This issue brief is part of a series outlining public lands in Alaska that are in danger of losing protection.
Since 2016, the U.S. Bureau of Land Management (BLM) and the U.S. Forest Service have advanced five efforts that would dramatically alter protections for some 60 million acres of federally managed land in Alaska. If fully enacted, the policies and decisions outlined in those proposed and finalized plans would open vast stretches of the Bering Sea-Western Interior, Tongass National Forest, Central Yukon, National Petroleum Reserve-Alaska, and unencumbered BLM land to extractive development and have significant impacts on Alaska’s lands, rivers, wildlife, and the Indigenous peoples who call these landscapes home.1
The U.S. Forest Service and U.S. Department of Agriculture have finalized plans to strip vital protections from the Tongass National Forest in Alaska. The new rule went into effect on Oct. 29, 2020, and exempts 9.2 million acres that the agencies manage from the 2001 Roadless Area Conservation Rule, which prohibits road-building on designated publicly managed lands throughout the country and safeguards federal forest land from logging and related industrial activity.2 The new policy allows construction of new roads to facilitate more commercial logging and mining in the most pristine areas of the nation’s largest national forest.

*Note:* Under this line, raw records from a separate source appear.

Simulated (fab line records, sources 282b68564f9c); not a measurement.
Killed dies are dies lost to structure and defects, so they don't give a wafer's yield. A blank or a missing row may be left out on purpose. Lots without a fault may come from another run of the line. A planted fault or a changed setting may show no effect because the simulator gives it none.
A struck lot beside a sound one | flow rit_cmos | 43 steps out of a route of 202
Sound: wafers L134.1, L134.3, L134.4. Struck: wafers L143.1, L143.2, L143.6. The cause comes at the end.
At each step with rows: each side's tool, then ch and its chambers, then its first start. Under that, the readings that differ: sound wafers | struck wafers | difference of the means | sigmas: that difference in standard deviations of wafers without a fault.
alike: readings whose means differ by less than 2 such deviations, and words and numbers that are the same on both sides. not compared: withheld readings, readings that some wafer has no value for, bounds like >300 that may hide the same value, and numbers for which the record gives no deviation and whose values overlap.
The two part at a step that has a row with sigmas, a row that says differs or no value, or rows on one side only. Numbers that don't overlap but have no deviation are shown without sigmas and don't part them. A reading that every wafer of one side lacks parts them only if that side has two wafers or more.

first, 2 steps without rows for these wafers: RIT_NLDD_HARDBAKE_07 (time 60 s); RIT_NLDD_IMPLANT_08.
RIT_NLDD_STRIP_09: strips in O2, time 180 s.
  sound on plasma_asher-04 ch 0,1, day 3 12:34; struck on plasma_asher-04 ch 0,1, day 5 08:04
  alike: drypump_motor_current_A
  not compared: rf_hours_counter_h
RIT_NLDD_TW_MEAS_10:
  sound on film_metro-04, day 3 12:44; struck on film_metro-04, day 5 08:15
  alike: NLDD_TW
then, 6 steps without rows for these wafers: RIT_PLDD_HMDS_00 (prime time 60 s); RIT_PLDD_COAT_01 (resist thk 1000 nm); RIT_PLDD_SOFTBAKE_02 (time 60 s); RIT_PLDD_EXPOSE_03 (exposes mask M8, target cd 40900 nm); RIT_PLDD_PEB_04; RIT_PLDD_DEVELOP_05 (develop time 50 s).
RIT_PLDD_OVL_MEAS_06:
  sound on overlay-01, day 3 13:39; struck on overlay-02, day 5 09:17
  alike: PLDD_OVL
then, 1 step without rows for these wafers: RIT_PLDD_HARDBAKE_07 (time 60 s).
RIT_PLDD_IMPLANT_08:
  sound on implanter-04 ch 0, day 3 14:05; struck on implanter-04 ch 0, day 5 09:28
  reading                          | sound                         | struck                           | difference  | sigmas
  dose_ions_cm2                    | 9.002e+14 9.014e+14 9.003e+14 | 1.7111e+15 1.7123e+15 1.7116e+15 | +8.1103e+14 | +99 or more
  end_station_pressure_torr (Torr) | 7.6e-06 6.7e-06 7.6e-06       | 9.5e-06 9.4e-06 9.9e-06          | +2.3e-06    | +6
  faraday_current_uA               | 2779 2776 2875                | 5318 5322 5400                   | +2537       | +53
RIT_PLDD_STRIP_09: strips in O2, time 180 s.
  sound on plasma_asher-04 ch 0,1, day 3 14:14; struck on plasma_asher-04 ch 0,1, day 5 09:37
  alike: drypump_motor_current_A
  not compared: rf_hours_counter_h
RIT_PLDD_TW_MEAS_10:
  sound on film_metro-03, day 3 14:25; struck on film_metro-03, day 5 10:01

Moreover, the rule does not reflect the priorities of Alaska residents who support forest protection by a 6 percentage-point margin. Further, nearly a quarter of a million people from throughout the country submitted comments objecting to the plan before it was finalized. And among Alaskans who hunt and fish, 61 percent support maintaining roadless rule protections in the Tongass.3
Economically, opening the Tongass to industrial development has proved a losing proposition. A study by the nonpartisan Taxpayers for Common Sense found that since 1980, the Forest Service has lost more than $1.7 billion on Tongass timber sales, which generated total revenue of $227 million but cost American taxpayers $1.96 billion for subsidies and other expenditures.4
Further, the Forest Service’s plan fails to account for the effects on the Tongass of eliminating the roadless rule. In August 2020, a study by the Congressional Research Service determined that the Forest Service did not analyze the effects that the forest management plan, increased timber harvesting, and road construction would have on resources, such as fish populations, habitat, and water quality.5
Southeast Alaska tribes have fought for decades to maintain protections for the Tongass’ old-growth forest to safeguard Indigenous peoples’ culture and food security. The Bush administration and the state of Alaska both tried to undo the roadless rule, and the battle went all the way to the U.S. Supreme Court, which declined to hear the case, leaving the protections in place.6
Because Indigenous communities’ well-being is inextricably linked to the ecological health of the forest, nine Southeast tribes recently petitioned the Forest Service to identify and protect Indigenous lands in the Tongass.7 However, the final plan did not address this request, and the tribes will continue working to conserve the ancient forest.